Suburban Philly is now the kind of place that elects Democrats
Trump's "political malpractice" seems to have crippled suburban Republicans, but the strategy is popular elsewhere.
The place we raised our kids, like a lot of other farm townships turned commuter suburbs near Philadelphia, had voted Republican since the Civil War. But not now.
Three veteran GOP officeholders who had represented our neighborhood north of the corporate center of Wilmington, Del., since we moved there in the 1990s were all replaced by Democratic women on Tuesday night. The deposed were Republican leaders, with the cooperative public style associated with the party's corporate wing, echoing the once-dominant but now-diminished local DuPont Co. That GOP style is now out of fashion; Republicans who win are often more willing to offend. Like President Trump. But that doesn't play in the suburbs.
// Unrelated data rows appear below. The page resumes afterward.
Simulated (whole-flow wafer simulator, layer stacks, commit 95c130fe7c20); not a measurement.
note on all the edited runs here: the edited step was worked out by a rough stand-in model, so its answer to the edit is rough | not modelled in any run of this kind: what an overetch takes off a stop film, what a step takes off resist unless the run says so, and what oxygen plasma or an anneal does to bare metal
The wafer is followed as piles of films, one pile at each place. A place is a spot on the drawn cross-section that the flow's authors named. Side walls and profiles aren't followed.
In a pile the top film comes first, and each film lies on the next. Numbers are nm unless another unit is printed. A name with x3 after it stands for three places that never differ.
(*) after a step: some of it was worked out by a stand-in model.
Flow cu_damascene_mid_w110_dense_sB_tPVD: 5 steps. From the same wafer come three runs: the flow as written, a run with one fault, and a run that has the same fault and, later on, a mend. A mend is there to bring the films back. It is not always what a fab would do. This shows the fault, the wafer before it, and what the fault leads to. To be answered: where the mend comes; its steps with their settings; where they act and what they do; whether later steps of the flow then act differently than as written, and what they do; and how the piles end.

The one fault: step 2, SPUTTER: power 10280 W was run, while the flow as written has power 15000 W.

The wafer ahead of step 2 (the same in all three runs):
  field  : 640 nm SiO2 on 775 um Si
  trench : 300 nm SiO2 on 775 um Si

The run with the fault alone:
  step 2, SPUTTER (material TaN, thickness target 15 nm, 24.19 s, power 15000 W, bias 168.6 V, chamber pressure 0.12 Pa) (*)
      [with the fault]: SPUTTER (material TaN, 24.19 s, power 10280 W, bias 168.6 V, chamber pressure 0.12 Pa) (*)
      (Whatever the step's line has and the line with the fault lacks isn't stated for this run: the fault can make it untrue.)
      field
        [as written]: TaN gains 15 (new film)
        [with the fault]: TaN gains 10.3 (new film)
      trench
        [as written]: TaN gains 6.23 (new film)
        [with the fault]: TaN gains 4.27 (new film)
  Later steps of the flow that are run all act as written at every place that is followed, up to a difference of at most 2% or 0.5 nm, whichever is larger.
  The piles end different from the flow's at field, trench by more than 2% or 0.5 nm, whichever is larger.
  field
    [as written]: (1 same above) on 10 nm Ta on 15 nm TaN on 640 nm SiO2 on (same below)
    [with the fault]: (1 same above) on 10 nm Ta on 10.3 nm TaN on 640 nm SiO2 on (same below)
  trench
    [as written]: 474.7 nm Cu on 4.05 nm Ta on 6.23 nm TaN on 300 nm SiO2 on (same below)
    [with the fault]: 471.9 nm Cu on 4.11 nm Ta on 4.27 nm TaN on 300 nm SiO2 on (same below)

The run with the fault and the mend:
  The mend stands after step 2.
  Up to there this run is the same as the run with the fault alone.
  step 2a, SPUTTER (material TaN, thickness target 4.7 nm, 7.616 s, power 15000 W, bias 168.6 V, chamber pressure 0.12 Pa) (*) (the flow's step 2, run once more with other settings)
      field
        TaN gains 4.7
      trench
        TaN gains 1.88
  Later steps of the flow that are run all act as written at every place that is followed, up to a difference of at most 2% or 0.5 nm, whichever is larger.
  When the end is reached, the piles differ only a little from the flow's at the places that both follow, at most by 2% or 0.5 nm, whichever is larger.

Two nights after the election, at a Longwood Gardens dinner for the Chester County Chamber of Business and Industry, retiring State Rep. Harry Lewis (R, Coatesville) spoke to the crowd about families and coaches, but didn't dwell on how his endorsed successor and eight of 10 other Republican candidates in the once solid-GOP county's General Assembly races got beaten Tuesday by Democrats. (In another sign of the times, the other honoree-speaker, former Exelon CEO Denis O'Brien, was heckled briefly by a tweedy protester who yelled "solar power!" until he was led away behind the grapefruit trees.) President Guy Chiarocchi notes business chambers work with both parties.
In our neighborhood, State Sen. Greg Lavelle, leader of the Republicans in the Delaware Senate, the kind of guy who helped kill Democratic gun-control measures by pointing out enforcement absurdities rather than summoning a graybeard militia, sank alongside State Rep. Deborah Hudson, the No. 2 GOP leader in the State House, and New Castle County Councilman Bob Weiner, a veteran leader of the GOP caucus in the state's biggest local government.
The Democrats who beat them are new at this. Sen.-elect Laura Sturgeon is a schoolteacher; Rep.-elect Krista Griffith is a former prosecutor, who stopped me on the street while campaigning so I could meet her kids; Councilwoman-elect Dee Durham is an heiress and preservationist. Weiner complained his opponent was backed by Pennsylvania environmentalists, who said he should have done more to oppose development projects along congested U.S. 202. (They have a right to build on their property, Weiner told me when he stopped by our house.)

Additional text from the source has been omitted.